This article is the second episode in a series of articles on sauces, either fabricated using sous vide, or utilized to complement sous vide prepared foods.
The link to the first article is HERE
Let the Dominoes Fall
Once we finished the veloute in our last episode, I preserved it for subsequent examination. I will caution the reader, veloute’s appearance can change quite dramatically after being refrigerated, as is shown in the pic below. It almost looks like mashed potatoes:
Veloute becomes quite stiff over night in the refrigerator. In restaurant kitchens, basic sauces are frequently made in amounts intended to last several days. Veloute is the least adaptable to this practice. Usually, it is strong enough to be sliced into cubes, which promptly break when heated.
Using sous vide, the veloute can be reheated with the minimum of friction, so we used a Ziploc freezer bag in a 183F/84C bath. Once it was hot, we removed it from the bath, and you can see the sort of mottled texture that results in the bottom left of the slide.
We carefully paddled it into some cream as if to make one of our emulsions. Again, we’re trying to be as gentle as possible. You can see, above and below, the veloute does not really want to cooperate. The clusters (not lumps!) are visible, resisting being broken apart.
maybe we could just say it’s tapioca?
Even so, we did manage to rework the sauce into a servable state, using a coarse strainer:
Our luncheon guests that day were none the wiser, and they enjoyed the corn croquettes with veloute that resided next to the smoked meatloaf.Looking closely, however, the sort of grainy quality is evident. It wasn’t there yesterday. The conclusion is, if you make veloute, make just enough for today. I did manage to fold some (cold) into the corn croquette farci.

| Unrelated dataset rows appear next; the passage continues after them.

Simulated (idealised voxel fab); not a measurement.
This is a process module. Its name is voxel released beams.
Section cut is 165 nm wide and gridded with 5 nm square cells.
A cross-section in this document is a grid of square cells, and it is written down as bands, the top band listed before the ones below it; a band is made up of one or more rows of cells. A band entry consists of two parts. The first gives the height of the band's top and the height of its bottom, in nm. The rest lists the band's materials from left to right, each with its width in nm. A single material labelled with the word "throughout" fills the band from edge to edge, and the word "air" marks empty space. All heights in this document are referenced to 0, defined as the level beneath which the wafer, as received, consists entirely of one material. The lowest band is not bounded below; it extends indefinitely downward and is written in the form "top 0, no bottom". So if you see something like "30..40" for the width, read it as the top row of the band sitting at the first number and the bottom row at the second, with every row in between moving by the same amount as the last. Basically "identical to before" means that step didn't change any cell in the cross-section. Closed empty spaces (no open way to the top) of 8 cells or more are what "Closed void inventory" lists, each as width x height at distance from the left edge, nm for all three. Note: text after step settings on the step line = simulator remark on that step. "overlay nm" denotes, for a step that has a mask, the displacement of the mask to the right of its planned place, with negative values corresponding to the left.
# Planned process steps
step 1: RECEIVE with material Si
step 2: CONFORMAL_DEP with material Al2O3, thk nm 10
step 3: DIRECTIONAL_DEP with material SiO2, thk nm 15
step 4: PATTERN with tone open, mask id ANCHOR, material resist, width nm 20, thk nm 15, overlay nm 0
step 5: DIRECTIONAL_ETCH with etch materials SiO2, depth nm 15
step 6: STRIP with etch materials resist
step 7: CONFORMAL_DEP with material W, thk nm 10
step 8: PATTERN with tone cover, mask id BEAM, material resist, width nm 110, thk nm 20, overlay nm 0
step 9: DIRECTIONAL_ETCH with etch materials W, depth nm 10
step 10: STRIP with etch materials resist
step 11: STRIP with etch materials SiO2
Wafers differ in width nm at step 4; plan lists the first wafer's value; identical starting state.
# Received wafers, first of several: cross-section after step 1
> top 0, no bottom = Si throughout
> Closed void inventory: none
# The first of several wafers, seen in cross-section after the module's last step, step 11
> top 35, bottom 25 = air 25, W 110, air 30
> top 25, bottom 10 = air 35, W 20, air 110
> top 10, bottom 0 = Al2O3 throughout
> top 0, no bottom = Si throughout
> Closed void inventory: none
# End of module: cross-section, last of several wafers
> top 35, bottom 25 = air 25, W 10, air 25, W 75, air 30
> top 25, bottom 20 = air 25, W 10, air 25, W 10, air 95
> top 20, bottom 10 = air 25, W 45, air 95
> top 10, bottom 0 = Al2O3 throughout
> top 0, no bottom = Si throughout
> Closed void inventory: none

How much are you willing to Béchamel?
Making Béchamel really is easier than making Veloute, but not much. Since cream itself is already an emulsion, it tends to preserve those characteristics, provided no acid is introduced into it. The first steps paralleled those used to make the veloute. We measured out:
- Cream, 1 cup/225ml
- Milk, 1 cup/225ml
- Flour, 2 oz./56g.
- Butter, 2oz./56g.
Note: I poked around the internet, I even read some instructions on labels. In general, recipes called for less flour than I used to make these sauces. I made identical samples using traditional methods, to make sure the flour was behaving the same regardless of the technology, and it was. I don’t know what else to tell you!
I mixed the milk with the flour to a light paste, added the cream, and the butter, we left out all seasonings because they’re not part of the chemistry. I even have a new nutmeg grater, but that stuff can all go in later.
Into the Ziploc Bag, into the bath at
At least an hour. Two hours, three hours, not to worry. Sous vide is that forgiving, and so are the balloons if you don’t agitate them. I pulled the bag, and let it sit there for a minute to make it easier to handle. You can see a little butter floating around, I expected that.
I didn’t knead it, I don’t want to say I fondled it, but I mooshed it around a little, and it was pretty darned smooth, yay. I staged it into a container, and, that’s right, I DID NOT WHIP IT.
Rubber spatulas are our friends. I simply swirled it gently until the butter was incorporated. Again, no seasonings, because they are not part of the chemistry. I have a new nutmeg grater, we’ll break it out later!
The sauce stands up on the spatula, and that’s okay.
The only thing more beautiful than that is the Boos Block underneath it. *sigh* smh. I am very grateful. I got it on sale, half price, purely by accident. It was a return, they didn’t know what they were ordering. Imagine their surprise!